Lesson 27 - Classification Metrics

The following topics are discussed in this notebook:

  • Confusion matrices.
  • Precion and recall.

Classification Metrics

Recall the a classification model's accuracy with respect to a particular dataset is equal to the proportion of observations in the dataset for which the model generates correct predictions. Accuracy is a commonly used metric for measuring the performance of a classification model. However, it can sometimes give misleading results, especially when working with datasets in which the classes are very imbalanced. When a large majority of the observations in a dataset belong to a single class, a "naive model" that always predicts the majority class will get a very high accuracy score, but will be completely useless.
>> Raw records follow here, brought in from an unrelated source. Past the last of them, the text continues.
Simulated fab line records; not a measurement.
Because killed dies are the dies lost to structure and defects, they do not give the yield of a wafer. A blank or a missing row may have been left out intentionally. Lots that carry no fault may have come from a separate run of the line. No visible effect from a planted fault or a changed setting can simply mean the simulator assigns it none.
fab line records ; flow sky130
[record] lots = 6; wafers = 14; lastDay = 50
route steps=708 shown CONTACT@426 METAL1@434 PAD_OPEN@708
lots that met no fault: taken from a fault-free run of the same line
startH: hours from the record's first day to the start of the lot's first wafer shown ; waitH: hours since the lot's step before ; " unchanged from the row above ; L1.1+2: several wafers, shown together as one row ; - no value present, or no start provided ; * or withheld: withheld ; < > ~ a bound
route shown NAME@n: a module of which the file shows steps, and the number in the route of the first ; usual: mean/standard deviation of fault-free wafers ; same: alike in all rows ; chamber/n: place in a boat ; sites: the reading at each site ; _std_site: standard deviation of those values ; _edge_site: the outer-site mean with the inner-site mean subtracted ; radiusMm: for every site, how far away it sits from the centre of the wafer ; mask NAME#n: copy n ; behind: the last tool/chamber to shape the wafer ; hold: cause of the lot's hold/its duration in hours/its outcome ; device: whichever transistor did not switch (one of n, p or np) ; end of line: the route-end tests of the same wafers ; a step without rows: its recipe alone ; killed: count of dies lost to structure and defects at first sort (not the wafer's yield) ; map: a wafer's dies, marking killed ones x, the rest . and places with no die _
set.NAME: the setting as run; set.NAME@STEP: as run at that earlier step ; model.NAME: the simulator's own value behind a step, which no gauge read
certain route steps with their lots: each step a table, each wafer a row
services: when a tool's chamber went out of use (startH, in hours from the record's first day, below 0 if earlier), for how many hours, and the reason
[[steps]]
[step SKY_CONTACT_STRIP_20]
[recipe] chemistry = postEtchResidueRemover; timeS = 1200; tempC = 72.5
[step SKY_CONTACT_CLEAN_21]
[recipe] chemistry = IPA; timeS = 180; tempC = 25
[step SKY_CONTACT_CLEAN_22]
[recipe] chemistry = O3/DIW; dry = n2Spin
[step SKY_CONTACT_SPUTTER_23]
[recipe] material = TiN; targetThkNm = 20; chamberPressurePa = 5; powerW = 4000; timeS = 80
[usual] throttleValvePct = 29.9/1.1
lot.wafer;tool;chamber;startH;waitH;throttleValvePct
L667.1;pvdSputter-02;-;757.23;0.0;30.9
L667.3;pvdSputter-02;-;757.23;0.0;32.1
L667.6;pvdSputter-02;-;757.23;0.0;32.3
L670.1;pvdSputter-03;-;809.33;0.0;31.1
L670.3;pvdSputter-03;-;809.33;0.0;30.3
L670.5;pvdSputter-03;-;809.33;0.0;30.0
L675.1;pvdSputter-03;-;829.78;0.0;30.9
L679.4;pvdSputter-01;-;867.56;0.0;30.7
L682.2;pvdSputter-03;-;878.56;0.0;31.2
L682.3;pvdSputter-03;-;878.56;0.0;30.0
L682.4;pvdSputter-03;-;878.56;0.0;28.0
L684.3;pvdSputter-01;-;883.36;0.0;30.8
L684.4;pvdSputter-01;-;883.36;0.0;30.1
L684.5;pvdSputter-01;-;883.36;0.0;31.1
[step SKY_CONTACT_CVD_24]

In this lesson, we will introduce two new classification metrics, known as precision and recall. These metrics can be used to give us a sense as to how well a classification model performs on specific classes, rather than on the dataset as a whole.

We will start by importing a few tools that we will need in this lesson. Take note of the functions classification_report and confusion_matrix that we import from the sklearn.metrics module. We will discuss these functions later in the lesson.

In [1]:
import numpy as np
import pandas as pd
from sklearn.metrics import classification_report, confusion_matrix

Generate Data

To illustrate the concepts discussed in this notebook, we will generate some synthetic data. Suppose that we have a classification problem in which observations are grouped into one of three classes, labeled 'A', 'B', and 'C'. In the cell below, we randomly generate two arrays y_true and y_pred, each of which contains 1000 elements. Assume that y_true contains the observed classes for observations in a test set that has been set aside, while y_pred contains the predicted classes for the test set, as generated by some classification model.

In [2]:
np.random.seed(1)
n = 1000
y_true = np.random.choice(['A', 'B', 'C'],size=n, p=[0.2, 0.5, 0.3])
ix = np.random.choice(range(n), replace=False, size=400)
y_pred = y_true.copy()
y_pred[ix] = np.random.choice(['A', 'B', 'C'], size=400, p=[0.2, 0.5, 0.3])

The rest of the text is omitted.